OTTAWA — Canada is accusing the Thai government of flouting international law by sending UN-designated refugees back to their home country of Laos.

OTTAWA — Canada is accusing the Thai government of flouting international law by sending UN-designated refugees back to their home country of Laos.

Last week, Thailand deported about 4,500 ethnic Hmong, despite pleas from human-rights organizations and oft-stated concerns from the United Nations High Commissioner for Refugees.

The group included 158 people officially designated as refugees, and thousands of others that the UN has not been able to assess.

In a massive military operation that rounded up people from camps, separated out community leaders, and cut off most outside contact, the Hmong were sent back to Laos — putting an end to the Hmong’s three-decade search for asylum following their alliance with the United States during the Vietnam War.

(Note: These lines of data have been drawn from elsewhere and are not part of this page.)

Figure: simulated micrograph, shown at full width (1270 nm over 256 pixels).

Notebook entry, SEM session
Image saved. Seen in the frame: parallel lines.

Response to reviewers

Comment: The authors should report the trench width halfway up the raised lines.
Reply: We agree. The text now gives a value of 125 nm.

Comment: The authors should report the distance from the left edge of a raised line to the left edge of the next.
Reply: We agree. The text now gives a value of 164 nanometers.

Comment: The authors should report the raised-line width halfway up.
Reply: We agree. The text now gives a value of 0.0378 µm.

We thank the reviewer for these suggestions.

“This is totally unacceptable,” said Alykhan Velshi, spokesman for Immigration Minister Jason Kenney.

The UNHCR has never been allowed access to most of the 4,500 to determine whether they can be considered refugees, or whether they are illegal economic migrants, as the Thai government argues.

Of deeper concern is that among the 4,500 deportees is a group of 158 people -- mainly children — that the UN has been able designate clearly as refugees.

For much of the last two years, the smaller group had been confined to a cramped and remote detention centre with little access to fresh air, said Phil Robertson, deputy director of Human Rights Watch in Asia.

Canada, the United States, Australia and the Netherlands have offered asylum to that group. They have hinted that if others among the 4,500 are designated refugees, they will take them, too.

Instead, Thailand sent them back to Laos, on the understanding that the Lao government would treat them well. That agreement has not been made public.

But international law says countries can’t send UN-designated refugees back to where they came from, Velshi notes.

“Forcible return of refugees violates international humanitarian principles and international legal norms prohibit refoulement (return) of refugees to a situation where they will face a threat of persecution,” he said in a statement.

“Our government is working with like-minded countries and the UNHCR to address this situation.”

The Thai government has said it has acted in accordance with its immigration act, with respect for human rights and humanitarian principles.

But Canada is accusing Thailand of failing “to provide protection to those who need it,” the statement said.

Canada has told the Lao government that it still wants to give asylum to some of the group of 158, even though they are no longer in Thailand. And Kenney has told Canadian officials to do what they can to track the welfare of these refugees.

As for the remaining Hmong, the UN is asking for independent access so that it can screen them for refugee status. As a first step, it wants Thailand and Laos to hand over a list of names. It is also calling on the two countries to make public their agreement on the treatment of the deportees.

But so far, Laos has only said that international observers would be able to visit later.

For now, they’re being held in camps where Lao officials said they are interviewing them about where they want to live.

“At the moment, we don’t know if they are in danger or not,” said Chupheng Lee, president of the Hmong Diaspora Leadership Council based in St. Paul, Minn.

The Hmong community in the United States is about 600,000-strong, Lee said. Up to 12,000 Hmong settled in Canada in the 1980s, mainly in Vancouver and Kitchener, Ont.

Canada has a long history of taking in refugees fleeing Communism, Velshi said, pointing to thousands of people who came to Canada from Hungary and Vietnam.

In the last few years, Canada also resettled about 2,000 Karen refugees from Myanmar who had been living in Thai refugee camps.